A Morphological Analyzer for Filipino Verbs

(1)

A Morphological Analyzer for Filipino Verbs

^*

Robert R. Roxas^a and Gersam T. Mula^a

aUniversity of the Philippines Visayas – Cebu College Cebu City, Philippines

rrroxas@upv.edu.ph and gersammula@gmail.com

Abstract. This paper presents a morphological analyzer that accepts Filipino verbs conjugated in different forms as inputs and analyzes them to produce the affixes used, the infinitive forms, and the tenses of the original input verbs. A prototype system was implemented and was fed with a file containing 1,050 Filipino verbs conjugated in various tenses using different types of affixes. The preliminary result showed that the accuracy rate was high in three expected outputs, i.e., tenses, infinitive forms, and affixes used.

Keywords: morphological analyzer, context-driven machine translation system, Filipino verbs

1.Introduction

Filipino is a language whose verb conjugations are very complex because it uses different affix (prefix, infix, and suffix) combinations and even duplication of syllables or words. When looking up a word in Filipino dictionary, one needs to know the infinitive form of the verb to be able to find it. This is a difficult task for someone who is not familiar with the way Filipino verbs are conjugated into any of the three tenses: Pangnagdaan (Past), Pangkasalukuyan (Present), and Panghinaharap (Future). These three are commonly known today as Aspektong Perpektibo, Aspektong Imperpektibo, and Aspektong Kontemplatibo, respectively (Dizon, 2006).

Because of the complexity of the language, automated morphological analyzers will be difficult to construct. So researches should be focused on how to capture all possible forms so that a machine translation system can produce accurate translation. One approach is to use a lexicon that stores the context-words that help determine the appropriate equivalent word(s) in the target language. The lexicon must use the infinitive forms of the verbs to facilitate the look up of verbs and use headwords for non-verbs. So with this kind of lexicon in mind, a morphological analyzer that returns the infinitive form of a verb, its tense, and its affix(es) used is necessary.

2.Review of Related Works

When someone attempts to create any machine translation system for natural languages, it is not possible to do away with morphological analyzers. One area of focus for morphological analyzers is the analysis of verbs. Verbs are usually conjugated according to tense, number, voice, and mode while nouns and adjectives are usually declined according to person, number, case, and degree. Some languages have simple forms of verb inflection or conjugation while other languages have complex forms of inflection. Japanese was originally thought to have simple verb inflection, thus it was not the central subject on Natural Language Processing

(2)

(NLP). But in recent past, it had become an important subject (Hisamitsu and Nitta, 1994). For other languages, verbs are also given much attention in research. These languages include Chinese (Kim, et. al, 2002), Japanese (Nakamura, 2007), and Korean (Hong, et. al., 2004; Jun, 2007) to name a few.

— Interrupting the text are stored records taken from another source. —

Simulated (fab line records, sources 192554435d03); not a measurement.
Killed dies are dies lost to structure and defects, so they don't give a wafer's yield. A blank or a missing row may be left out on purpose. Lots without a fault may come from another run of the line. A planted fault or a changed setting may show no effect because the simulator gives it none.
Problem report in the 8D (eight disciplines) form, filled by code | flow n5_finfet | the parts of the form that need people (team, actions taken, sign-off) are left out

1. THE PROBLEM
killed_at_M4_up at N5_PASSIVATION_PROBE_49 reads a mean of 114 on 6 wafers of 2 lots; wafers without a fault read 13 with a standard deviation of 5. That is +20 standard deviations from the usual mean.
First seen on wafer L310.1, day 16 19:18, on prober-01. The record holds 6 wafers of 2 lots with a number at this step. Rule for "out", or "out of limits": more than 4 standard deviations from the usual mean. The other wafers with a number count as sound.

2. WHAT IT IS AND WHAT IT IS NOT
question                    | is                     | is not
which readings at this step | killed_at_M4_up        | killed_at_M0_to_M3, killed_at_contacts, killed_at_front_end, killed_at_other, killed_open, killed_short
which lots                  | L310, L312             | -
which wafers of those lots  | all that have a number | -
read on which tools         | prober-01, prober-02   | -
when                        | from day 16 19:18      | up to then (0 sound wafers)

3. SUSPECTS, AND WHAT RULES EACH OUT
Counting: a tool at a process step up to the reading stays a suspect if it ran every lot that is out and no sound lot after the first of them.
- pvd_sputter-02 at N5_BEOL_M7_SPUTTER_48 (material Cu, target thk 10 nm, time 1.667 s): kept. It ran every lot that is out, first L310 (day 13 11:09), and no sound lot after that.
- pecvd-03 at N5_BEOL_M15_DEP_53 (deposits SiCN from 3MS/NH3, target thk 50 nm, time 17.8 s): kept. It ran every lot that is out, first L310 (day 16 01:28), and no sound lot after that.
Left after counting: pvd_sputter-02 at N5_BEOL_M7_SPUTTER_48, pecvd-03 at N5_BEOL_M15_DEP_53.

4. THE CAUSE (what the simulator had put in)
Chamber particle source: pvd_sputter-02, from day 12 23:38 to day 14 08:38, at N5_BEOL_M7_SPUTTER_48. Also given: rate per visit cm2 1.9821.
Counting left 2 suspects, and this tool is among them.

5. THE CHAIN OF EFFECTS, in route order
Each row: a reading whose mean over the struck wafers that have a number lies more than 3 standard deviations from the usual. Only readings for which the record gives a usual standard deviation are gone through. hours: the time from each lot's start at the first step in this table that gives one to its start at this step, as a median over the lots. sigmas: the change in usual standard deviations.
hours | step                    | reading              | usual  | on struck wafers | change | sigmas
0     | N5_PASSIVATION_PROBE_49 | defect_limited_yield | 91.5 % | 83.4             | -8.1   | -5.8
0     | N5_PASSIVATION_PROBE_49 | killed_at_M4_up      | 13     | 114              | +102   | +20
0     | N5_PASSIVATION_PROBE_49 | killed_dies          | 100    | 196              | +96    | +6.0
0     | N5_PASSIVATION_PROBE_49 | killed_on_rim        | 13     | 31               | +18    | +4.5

For languages that have complex ways of adding affixes and duplication of syllables or words, an excellent morphological analyzer is highly necessary. Filipino or Tagalog is one the most complex languages in the world. So several researches have been conducted in the area of morphological analysis for the Filipino language. One is the TagSA (Tagalog Stemmer Algorithm), which tackles on the extraction of the stem of any Tagalog word (Bonus, 2003).

Another morphological analyzer, called TagMA (Tagalog Morphological Analyzer), is devoted to extracting the root word both for concatenative and non-concatenative formation (Fortes, 2002). A system called T2CMT (Tagalog-to-Cebuano Machine Translation) was developed (Fat, 2004) that used TagMA and TagSA for its morphological analyzer. Even before the TagMA and TagSA, there was already a morphological analyzer that was created and used in a prototype system that supported English-Filipino and Filipino-English machine translation system (Roxas, 1998).

TagMA (Fortes, 2002) produces three morphological structures (morpheme, CV, and syllabication) to represent an input verb. To do this, it needs to scan the entire word in several stages. It starts by assigning the symbols “C” for consonants or “V” for vowels to the morpheme structure character by character to get the CV structure. Then it scans the CV structure character by character to assign some codes (0-2) to a “C” or “V” to get the syllabification structure. Then the input representation is fed to the GEN function in order to produce a candidate set. It then scans the input string syllable by syllable until the last syllable is encountered. Then the result is subjected to the EVAL function, where the output of the GEN function is checked against the two lexicons (root and affixes) and subjected to some constraints to be able to get the right root of the verb.

Although TagMA was able to morphologically analyze 96% of the sample verbs accurately (Fortes, 2002), the process of analyzing an input verb is quite long and tedious. It only outputs the root, tense, and its affix for a particular input verb. It does not produce the infinitive or dictionary form of the original input verb. The infinitive form is also useful because that is what one usually uses to lookup a word in a dictionary. In fact, T2CMT (Fat, 2004) that used TagMA wrongly translated the Tagalog word “namatay” (to die) to “pinaagi” (by means of or through) in Cebuano, when in fact, the Cebuano translation should be “namatay” also. If a morphological analyzer produces the infinitive form, the translation would be correct. Our proposed system uses the morphological analyzer developed in (Roxas, 1989), which is being extended to cover more possible verb conjugations. If you pass “namatay” to our morphological analyzer, it will give the infinitive form “mamatay” and tense is past or perpektibo. If you consult a dictionary, you will find that its English translation is “to die,” which is the intended meaning. Therefore, we believe that there is still a need to develop a morphological analyzer that uses the infinitive forms when checking a word in a dictionary.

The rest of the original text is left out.